On the ASAE Technology List, someone asked for the top three tips you would give for someone who is about to embark on a content conversion project (defined as moving content from an old site to a new site). Great question!
Here are my top three based on one completed mirgration and another that is in the planning stages:
1. Inventory current content and delete as much of it as possible. Remove anything that is out of date, incorrect, etc. If you are migrating to a new site structure, the inventory can be used to map existing content to its home in the new structure. This page has some good tips and a spreadsheet tool for conducting a content inventory.
2. Budget for html temps to assist in migration and clean-up. This is essential if you do not have tools to automate portions of the conversion. The temps can focus on brute force cut-and-paste (if necessary) and content clean-up to use new style sheets, etc. Staff can then focus on overall content organization, template design, etc., which is a better use of their time. BTW, you need to do the content inventory/mapping for temps to effectively do the brute-force work. No budget for temps? Then you need to allow for extra time (lots of it) for staff to do this themselves.

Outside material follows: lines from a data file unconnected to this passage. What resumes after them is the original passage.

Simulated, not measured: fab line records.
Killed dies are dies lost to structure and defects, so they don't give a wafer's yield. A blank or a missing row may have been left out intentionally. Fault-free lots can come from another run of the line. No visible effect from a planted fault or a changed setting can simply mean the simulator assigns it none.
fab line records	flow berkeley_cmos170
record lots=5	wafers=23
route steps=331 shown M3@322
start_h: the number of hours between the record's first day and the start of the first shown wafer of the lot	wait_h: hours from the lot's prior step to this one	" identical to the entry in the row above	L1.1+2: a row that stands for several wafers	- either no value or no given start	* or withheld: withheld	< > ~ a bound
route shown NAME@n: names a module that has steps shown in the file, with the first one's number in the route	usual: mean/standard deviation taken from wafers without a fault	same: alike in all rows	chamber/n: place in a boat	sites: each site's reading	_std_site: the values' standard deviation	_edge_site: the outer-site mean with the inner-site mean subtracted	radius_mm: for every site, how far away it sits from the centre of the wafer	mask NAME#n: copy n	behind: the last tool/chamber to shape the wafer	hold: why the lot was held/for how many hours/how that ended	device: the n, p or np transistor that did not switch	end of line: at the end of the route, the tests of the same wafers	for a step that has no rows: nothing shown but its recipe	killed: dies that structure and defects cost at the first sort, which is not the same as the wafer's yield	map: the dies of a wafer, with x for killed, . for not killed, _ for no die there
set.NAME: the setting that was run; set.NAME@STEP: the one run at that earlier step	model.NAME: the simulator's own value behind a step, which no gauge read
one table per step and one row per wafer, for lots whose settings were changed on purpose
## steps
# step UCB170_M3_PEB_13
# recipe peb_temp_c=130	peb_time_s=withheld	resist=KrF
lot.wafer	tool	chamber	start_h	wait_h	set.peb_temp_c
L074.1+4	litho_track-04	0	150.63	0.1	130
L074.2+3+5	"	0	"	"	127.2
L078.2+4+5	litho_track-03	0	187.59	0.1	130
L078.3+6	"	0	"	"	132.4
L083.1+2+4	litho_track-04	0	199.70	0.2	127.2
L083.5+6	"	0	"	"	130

3. Force yourself to assign metadata during the conversion. If you don’t do it now chances are you will never have time to go back and do it later.
why is it that
Hmmm. guessing at what the full questions might be, I would say that #2 applies to those working on a migration within an organization whose main purpose is NOT web publishing and that you have a significant amount of content (1000’s of pages) to migrate. Smaller sites or web-dedicated companies probably have the internal resources not to need temps. #1 and #3 should be applicable to anyone.
A company called metalogix here is selliing a product that does the equivalent of screen scraping to migrate content into Microsoft’s content management server. I have not used it nor am I associated with the company but it may be an option. Largely contingent on quality code and similar page layouts.